A Page out of history: Page, Arizona Business District, 1957. Image Credit: Petey Lloyd Dietz
One of the largest – and most controversial – government projects of the 1950s and 1960s was the construction of Arizona’s Glen Canyon Dam and the ensuing creation of Lake Powell. Those in favor of sufficient supplies of water and electric power for the western states, and those in favor of preserving our nation’s natural landscape were in conflict from the very beginning of the project and continue so to this day.
Page, Arizona in 1958
Page, Arizona today
Situated on Manson Mesa, overlooking the Glen Canyon Dam and Lake Powell, Page, Arizona has grown from a temporary tract of trailers to a city of over 7500 people. The original trailer community, know initially as Government Camp, formed in 1957 to provide housing for project workers and their families. Additional land was added in 1958, after a 24 square-mile land swap with the nearby Navajo Nation. Streets were laid out as part of a plan for future housing, shops, schools and churches. From the start of construction in 1956 until completion of the dam, power station and associated infrastructure in 1966, lives were lived and memories were created by families drawn to an outpost on the wild and beautiful border of Utah and Arizona.

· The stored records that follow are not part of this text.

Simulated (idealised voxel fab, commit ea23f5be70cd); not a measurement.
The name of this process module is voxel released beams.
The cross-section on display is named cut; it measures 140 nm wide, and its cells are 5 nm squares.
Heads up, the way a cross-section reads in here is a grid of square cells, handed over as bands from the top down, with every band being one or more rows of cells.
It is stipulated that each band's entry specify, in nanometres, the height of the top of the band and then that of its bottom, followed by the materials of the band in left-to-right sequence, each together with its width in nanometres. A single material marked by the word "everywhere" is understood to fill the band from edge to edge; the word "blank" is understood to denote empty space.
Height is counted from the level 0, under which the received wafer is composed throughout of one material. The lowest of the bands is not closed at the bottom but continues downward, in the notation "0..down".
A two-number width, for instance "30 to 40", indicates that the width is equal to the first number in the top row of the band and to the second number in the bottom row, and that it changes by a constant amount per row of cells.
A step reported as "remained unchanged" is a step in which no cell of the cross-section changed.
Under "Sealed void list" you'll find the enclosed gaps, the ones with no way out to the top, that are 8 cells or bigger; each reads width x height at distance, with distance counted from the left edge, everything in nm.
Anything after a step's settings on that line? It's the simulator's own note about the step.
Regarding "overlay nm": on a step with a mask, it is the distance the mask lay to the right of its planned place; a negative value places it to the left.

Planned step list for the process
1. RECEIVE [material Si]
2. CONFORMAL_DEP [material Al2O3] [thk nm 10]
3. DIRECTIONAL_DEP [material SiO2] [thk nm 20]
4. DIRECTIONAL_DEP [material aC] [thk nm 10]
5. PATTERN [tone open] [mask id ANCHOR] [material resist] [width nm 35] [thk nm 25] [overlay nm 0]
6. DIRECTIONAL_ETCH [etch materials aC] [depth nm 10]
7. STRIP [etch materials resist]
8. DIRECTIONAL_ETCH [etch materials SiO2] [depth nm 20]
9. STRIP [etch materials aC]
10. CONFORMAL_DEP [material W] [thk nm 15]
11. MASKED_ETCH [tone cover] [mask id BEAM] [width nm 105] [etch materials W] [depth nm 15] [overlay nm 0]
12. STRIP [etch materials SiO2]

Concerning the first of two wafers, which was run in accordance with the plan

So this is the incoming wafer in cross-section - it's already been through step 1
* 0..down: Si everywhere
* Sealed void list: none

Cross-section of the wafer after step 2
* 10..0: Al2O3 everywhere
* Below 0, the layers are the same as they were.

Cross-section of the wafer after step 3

One of those families belonged to Mike Adams. Mike’s father was a pilot and their first home was at the airport. They arrived in 1959 or 1960, Mike recalls, and he started attending 1st grade. His family moved quite a bit, including time in trailer courts (where he watched the Beatles on Ed Sullivan), apartments, and park ranger housing. When he was in high school, the family moved into a house his father built on Date Street and First Ave. As Mike writes in his blog, his “first bike, first girlfriend, first job, first bank account, first car, first home of my own, and first wife (and only wife – we’re still married)” all happened in Page, as the town came to be called in 1975. He no longer lives there but he has found a way to reconnect with his past and his friends through his photo blog of Page history.
With his permission, here are a few of the great photos he and his friends have shared on his site:
The MCS Trailer Court. Image Credit: Petey Lloyd Dietz
The Men’s Store. Image Credit: USBR
Ernie Severino inside the original Page Jewelers. Image Credit: Ernie Severino, Jr.
The best histories always include the history of individuals and the real lives they lived. Mike writes well and has great memories to share. Thank you, Mike, for sharing your history with us.